Well done to Blantyre man John Dunsmore, who has given up his own time and expense to renovate and restore a lovely monument to a local 20th Century Blantyre hero, Mr. John Gray.
The monument is located in High Blantyre Cemetery and this week John Dunsmore visited the grave to embark upon his restoration project. As you can see from the “before” photo and indeed from John’s “after” photo, his efforts have been productive and I’m sure are highly appreciated by all.
If you’re wondering who John Gray was and why there is a monument to this little known Blantyre man, here’s some historical information and story about John Gray and why there is a stone there in his memory.

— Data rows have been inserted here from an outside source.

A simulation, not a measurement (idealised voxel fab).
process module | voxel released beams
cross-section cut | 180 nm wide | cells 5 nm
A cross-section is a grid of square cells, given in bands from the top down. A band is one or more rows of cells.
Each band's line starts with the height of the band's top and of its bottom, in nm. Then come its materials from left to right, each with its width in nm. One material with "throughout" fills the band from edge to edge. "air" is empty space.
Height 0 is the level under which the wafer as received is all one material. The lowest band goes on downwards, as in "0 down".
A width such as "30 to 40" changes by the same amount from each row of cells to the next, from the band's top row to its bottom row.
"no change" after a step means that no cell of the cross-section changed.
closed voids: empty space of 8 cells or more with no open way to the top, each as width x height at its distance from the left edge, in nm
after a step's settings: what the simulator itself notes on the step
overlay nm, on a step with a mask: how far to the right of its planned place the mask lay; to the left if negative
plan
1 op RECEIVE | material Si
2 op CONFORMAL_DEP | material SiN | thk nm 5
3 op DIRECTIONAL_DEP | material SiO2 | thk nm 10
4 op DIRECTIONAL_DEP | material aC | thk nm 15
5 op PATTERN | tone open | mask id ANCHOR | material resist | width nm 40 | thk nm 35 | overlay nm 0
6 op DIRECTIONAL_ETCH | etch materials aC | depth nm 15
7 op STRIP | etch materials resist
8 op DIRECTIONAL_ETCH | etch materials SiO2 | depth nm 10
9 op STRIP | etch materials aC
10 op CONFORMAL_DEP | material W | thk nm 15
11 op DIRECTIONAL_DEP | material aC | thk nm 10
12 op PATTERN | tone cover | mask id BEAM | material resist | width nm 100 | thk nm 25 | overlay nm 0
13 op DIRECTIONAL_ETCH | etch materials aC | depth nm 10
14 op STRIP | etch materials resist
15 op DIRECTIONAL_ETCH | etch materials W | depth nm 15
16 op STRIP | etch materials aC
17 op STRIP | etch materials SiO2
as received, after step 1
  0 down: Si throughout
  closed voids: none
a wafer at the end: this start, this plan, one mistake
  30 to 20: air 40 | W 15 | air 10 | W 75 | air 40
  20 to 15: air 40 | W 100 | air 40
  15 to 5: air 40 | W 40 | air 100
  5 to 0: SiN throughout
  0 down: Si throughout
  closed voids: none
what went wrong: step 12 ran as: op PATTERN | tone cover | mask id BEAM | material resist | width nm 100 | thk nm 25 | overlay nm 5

Well done to BOTH John’s over each time period!!
The Story of John Gray, Courtesy of Blantyre Project:
“John Gray, Robert Orr and William (Wull) McCall were members of a small group of late 19th Century and early 20th Century men known locally as “Divers” because of their swimming and diving skills and local knowledge of the Clyde, who were called out when somebody had drowned in the river.
A sad tale unfolded on Sunday 23rd March 1913 at the Village Mills, Blantyre. A tragic double drowning took the lives of two people, one of them only a boy. Some boys had been playing near the edge of the River Clyde which was flowing higher than normal due to Spring rainfall. To everyone’s horror, John Morran Reilly of Cross Row, Blantyre , aged 11 fell from a high retaining wall between the lade and the river and was carried away in full spate.
The alarm was raised and immediately nearby was John Gray, a miner residing at Shuttle Row. Without any thought for his safety, and not even stopping to remove any clothing, John plunged off the wall into the dark and murky flowing water. He caught hold of the boy and was in the process of swimming back to safety, when his aches and pains of his mining profession played a cruel twist of fate, encompassing him with cramps.
Witnesses commented on the difficulties he appeared to be having with his arm and leg, which was forcing both man and boy under the water. In panic, Little John tried to clamber on top of the miner as people on the shore could only look on helplessly. To screams of shock and horror, both John’s fell below the white water rapids and drowned.
John Gray was 31 years old, was married was married with 3 children. He was also a reserve soldier with the 93rd Argyll and Sutherland Highlanders. It was later reported that Gray had previously rescued somebody in similar circumstances. A special postcard was commissioned in memory of John Gray, an open air concert was held and even a local sponsored football match, all for the man who was dubbed “The Blantyre Hero”.
This tragedy occurred immediately outside of the Mill, down the river bank from Shuttle Row, the birthplace of David Livingstone.”